February 12, 2015 / 9:33 AM / in 3 years

Swedish crown dives, stocks hit record highs after Riksbank decision

Sweden's Riksbank Governor Stefan Ingves speaks to reporters about the third quarter monetary policy report and the recent interest rate decision at a news conference in Stockholm October 26, 2010.Bob Strong

LONDON (Reuters) - The Swedish crown dived to a six-year low and local stocks hit record highs on Thursday after Sweden's central bank unexpectedly launched a quantitative easing programme and cut its main repo rate into negative territory.

The Riksbank lowered its key repo rate by 10 basis points to -0.10 percent and said it would buy 10 billion crowns' (£772 billion) worth of government bonds. It also said it was prepared to do more at short notice to safeguard its inflation target of 2 percent.

The majority of analysts in a Reuters poll had forecast no change this month. Analysts were divided on whether the Riksbank would adopt further unconventional policy measures.

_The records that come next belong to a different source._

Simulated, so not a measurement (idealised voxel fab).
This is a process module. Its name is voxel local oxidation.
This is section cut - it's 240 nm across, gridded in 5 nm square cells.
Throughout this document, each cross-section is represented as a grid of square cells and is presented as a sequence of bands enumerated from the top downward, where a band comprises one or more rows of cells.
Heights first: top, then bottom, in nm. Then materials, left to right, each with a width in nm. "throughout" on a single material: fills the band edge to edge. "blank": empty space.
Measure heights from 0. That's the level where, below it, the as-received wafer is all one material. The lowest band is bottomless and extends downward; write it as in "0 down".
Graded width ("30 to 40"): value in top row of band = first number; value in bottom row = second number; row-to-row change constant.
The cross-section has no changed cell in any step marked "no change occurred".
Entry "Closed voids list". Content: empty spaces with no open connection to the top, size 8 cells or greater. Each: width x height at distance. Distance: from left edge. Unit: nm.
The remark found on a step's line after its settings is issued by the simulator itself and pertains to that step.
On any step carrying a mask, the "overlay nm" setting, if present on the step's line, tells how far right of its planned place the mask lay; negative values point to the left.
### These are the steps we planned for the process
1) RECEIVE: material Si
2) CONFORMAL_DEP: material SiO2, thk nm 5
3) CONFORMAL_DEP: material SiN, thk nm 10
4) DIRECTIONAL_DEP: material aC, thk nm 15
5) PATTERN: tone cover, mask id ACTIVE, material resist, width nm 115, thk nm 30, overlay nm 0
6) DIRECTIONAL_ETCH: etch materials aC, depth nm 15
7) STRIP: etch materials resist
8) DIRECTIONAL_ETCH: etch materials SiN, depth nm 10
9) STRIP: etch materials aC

In the battle against deflation, the European Central Bank has already taken its interest rates to negative and will launch a 1 trillion euro quantitative easing programme next month.

That has already led the Swiss and Danish central banks to lower rates deeper into negative territory.

Thursday's measures hit the Swedish currency hard.

The crown fell nearly 2 percent against the dollar to 8.5512 crowns per dollar SEK=, its lowest since April 2009. Against the euro, the Swedish currency skidded 1.7 percent to a two-month low of 9.6984 crowns EURSEK=D4.

Sweden's main OMXS30 equity index .OMXS30 hit a new record high of 1,623.02. Yields on Sweden's 10-year benchmark government bond were last down 8.7 basis points at 0.56 percent in the wake of the Riksbank moves.

"Clearly they've been more aggressive than expected," said Adam Cole, global head of FX strategy at RBC, London.

"It leaves both the threat of more QE and the threat of more rate cuts open going forward. So it’s hard to be constructive on the currency with those two threats open."